When I opened my closet and realized that over 50% of the space in there is dedicated to beer stuff, and the garage is 25% beer stuff.
 
you drive to the HB store in the middle of a blizzard (me today), to buy new toys and new ingredients because your primary is empty, and you really can't wait any longer for that bottle sanitizer even though it will be weeks before you can use it.

you picked your first carboy out of the garbage, and you brew beer in it. (me)
 
You own 7 refrigeration units and only one of them contains food.
 
according to SWMBO i was muttering in my sleep last night about pros and cons of immersion chillers and plate chillers...
 
you sleep in an uncomfortably warm room because the space heater is putting a carboy through a diacetyl rest...and its your roommate's beer, not yours (he won't take care of it properly)
 
You donate your dining set so the dining room has space for a kegerator and fermentation chiller...

Your girlfriend says the jars in the fridge have gone bad. You take a look and realize she's talking about your yeast bank...

You keep collecting kegs and bottles because you're brewing faster than your friends and family and neighbors and dog and strangers and you can drink...
 
You call your wife from work to ask if your primary started bubbling and when she replies she doesnt know you ask her very kindly to sit and watch for a few minutes too check.
I did that today
 
...you are thrilled to have HBT mobile access so that you can check the site and post while on the sh!tter.
 
When you try to convince your wife that you are actually "saving" money everytime you brew. Little does she know that the equipment costs alone will take 20years to break even!
 
You meantion the kegerator in your garage without hesitation.... because doesn't everyone have one?
 
you entertain the idea of nameing your kids after types of hops... Simcoe will be my first born.
 
Your deployed half way arround the world working 12~14 hours a day 6 days a week and still manage to keep up with this site :)

Your upset you didn't get to brew one last batch to age while you were deployed for 4 months
 
When a big snow storm is about to hit and you send your SWMBO to the store for bread and milk and you head to the LHBS to get brewing supplies just in case you are snowed in you will still be able to brew.

Or you are hope you get snowed in and can use it as excuse to brew. "well we are snowed in, guess I can kill this down time by brewing"
 
Commercial beers you used to like taste like crap!

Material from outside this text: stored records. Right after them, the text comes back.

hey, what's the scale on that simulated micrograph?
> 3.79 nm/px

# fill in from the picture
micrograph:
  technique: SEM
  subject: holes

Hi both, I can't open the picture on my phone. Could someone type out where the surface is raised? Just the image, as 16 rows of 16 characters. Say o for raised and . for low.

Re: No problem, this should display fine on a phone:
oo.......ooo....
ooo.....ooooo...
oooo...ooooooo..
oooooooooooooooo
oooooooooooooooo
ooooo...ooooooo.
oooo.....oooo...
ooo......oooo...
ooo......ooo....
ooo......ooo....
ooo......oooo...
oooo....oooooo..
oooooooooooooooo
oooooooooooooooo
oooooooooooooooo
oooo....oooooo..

I know I'm about to run out of the IPA I have kegged, and it's at least a week before the next batch can be tapped (and it will be green at that), so I went to the local store and bought a 12 pack of SN pale ale, and a sixer of torpedo...

Used to like 'em.. now I hate 'em... All bitter and no flavor... not smooth at all..

What hops do they use in those anyways?

Once my pipeline is firmly established, I'm gonna do everything I can to make sure it never is interrupted again!